Catfish - someone who pretends to be someone they're not using Facebook or other social media to create false identities, particularly to pursue deceptive online romances.
True confession - I live a lot of my life online. I don't like to say that because it sounds creepy and unseemly and kind of embarrassing. But I feel like, for the purposes of this blogpost, I should be completely transparent. I have a Facebook account and I'm very active on it. (Although I limit myself to looking at it first thing in the morning...for my own good.) I also have a Twitter account...and I'm very active on that. At last count, I've tweeted over 16,000 times. Not bragging. A little ashamed. I apparently have a lot to say.

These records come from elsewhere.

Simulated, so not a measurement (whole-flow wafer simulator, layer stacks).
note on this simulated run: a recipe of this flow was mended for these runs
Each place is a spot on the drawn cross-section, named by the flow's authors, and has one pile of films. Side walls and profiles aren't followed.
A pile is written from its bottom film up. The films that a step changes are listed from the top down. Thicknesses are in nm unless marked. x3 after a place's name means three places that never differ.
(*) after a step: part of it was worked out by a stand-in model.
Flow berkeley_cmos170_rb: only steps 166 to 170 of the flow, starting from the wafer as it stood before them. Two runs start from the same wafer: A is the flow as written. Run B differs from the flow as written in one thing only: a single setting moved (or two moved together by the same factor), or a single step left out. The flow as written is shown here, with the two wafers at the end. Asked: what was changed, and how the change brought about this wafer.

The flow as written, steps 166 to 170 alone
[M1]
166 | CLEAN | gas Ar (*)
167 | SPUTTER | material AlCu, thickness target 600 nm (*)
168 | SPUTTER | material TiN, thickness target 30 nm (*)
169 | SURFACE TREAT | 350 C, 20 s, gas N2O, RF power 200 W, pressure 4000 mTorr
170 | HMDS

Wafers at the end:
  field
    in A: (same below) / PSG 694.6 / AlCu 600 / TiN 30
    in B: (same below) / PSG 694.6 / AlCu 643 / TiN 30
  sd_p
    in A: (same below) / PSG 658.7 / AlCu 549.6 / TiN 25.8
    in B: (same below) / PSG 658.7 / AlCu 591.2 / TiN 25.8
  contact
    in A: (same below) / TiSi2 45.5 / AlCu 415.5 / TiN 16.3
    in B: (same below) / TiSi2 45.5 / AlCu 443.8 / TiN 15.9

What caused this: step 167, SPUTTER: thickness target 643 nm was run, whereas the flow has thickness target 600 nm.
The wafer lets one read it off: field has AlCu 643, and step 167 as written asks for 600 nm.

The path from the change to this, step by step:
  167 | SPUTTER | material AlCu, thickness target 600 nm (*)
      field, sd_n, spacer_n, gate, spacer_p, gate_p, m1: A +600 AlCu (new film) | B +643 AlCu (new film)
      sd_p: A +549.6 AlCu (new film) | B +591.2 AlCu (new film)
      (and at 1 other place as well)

Besides Facebook and Twitter, I also have a couple of blogs...and a column that is posted online. In other words, there's a lot of me out there on the internet....for good or for bad.
Although I do exercise caution, I happen to think there are good things about Twitter and Facebook. Since I don't watch television news, I get a lot of breaking news from Twitter. Since my kids are currently living outside Wisconsin, I get a snippet of their worlds and feel a little more connected.
I've also "met" some really, really nice people online - some of whom I've never met in person. There, I said it. I admit to having "online relationships" although none of them is of a romantic nature. (I'm happily married, thank you very much.)
If you hadn't heard the term "catfish" prior to this past week, you probably have now. I instantly knew what catfish was because I had seen the movie a couple of years ago. It's quite eye-opening and if the sad exploits of Notre Dame football player Manti Te'o have interested you, the movie will help put that in perspective. This week, we found out that Te'o's girlfriend, who had died early this season, didn't exist at all. It is still yet to be determined whether Te'o was duped or is the duper.
In any case, it just so happens that today, I finally met one of my "online friends." (That still sounds super creepy.) Rochelle is awesome and I've liked her ever since we connected via a site for which we both blogged, as well as Twitter and Facebook. We share the same warped sense of humor and snarky way of looking at life. We've even joked that we're basically sisters...but we still had never met.
So, we messaged the woman who connected us - our former editor, Jeanne - and set up a lunch date. Then the Manti Te'o story blew up and I couldn't help but draw a few comparisons. I even sent Rochelle a private message on Facebook:
"Looking forward to tomorrow at 11:30. Although, now that I think of it, who knows if this alleged "Rochelle" will show up. I've never met her. Could she be a large white man who disguises himself as a witty, attractive African American woman who has an obsession with Jon Hamm and Abraham Lincoln? Perhaps I too have been "catfished." We will see, won't we?"
She "LOL-ed" and we had a good time joking about it. But I have to tell you, I was a little nervous. You see, I'm a writer...or at least I try to be a writer...and I'm way more interesting in the passive context of the written word than I am in person. What if we didn't connect as well in person as we do online? What if it's awkward and uncomfortable?
Well, all that worry was for naught. Rochelle is just as charming, maybe more so, in person, as she is online. I don't think we stopped talking for 90 minutes...and laughing...we laughed a lot. The three of us - Rochelle, Jeanne and I - had a great lunch and promised to do it again soon.
One of the things that we talked about at lunch was how we were all trying not to bury ourselves in our smartphones when we're out in public. We see so many people do it, to the exclusion of those around them. We all vowed to try harder not to be one of "those" people.
I'm so glad I finally met Rochelle (there's picture proof above) and now can, without reservation, call her my friend. I always felt a little creepy referring to people I'd never personally met as "friends," something that apparently, and sadly, never deterred Manti Te'o. Although I feel so much more comfortable hidden behind my computer keyboard, I know I need to step away from the electronics more often and live more in the real world.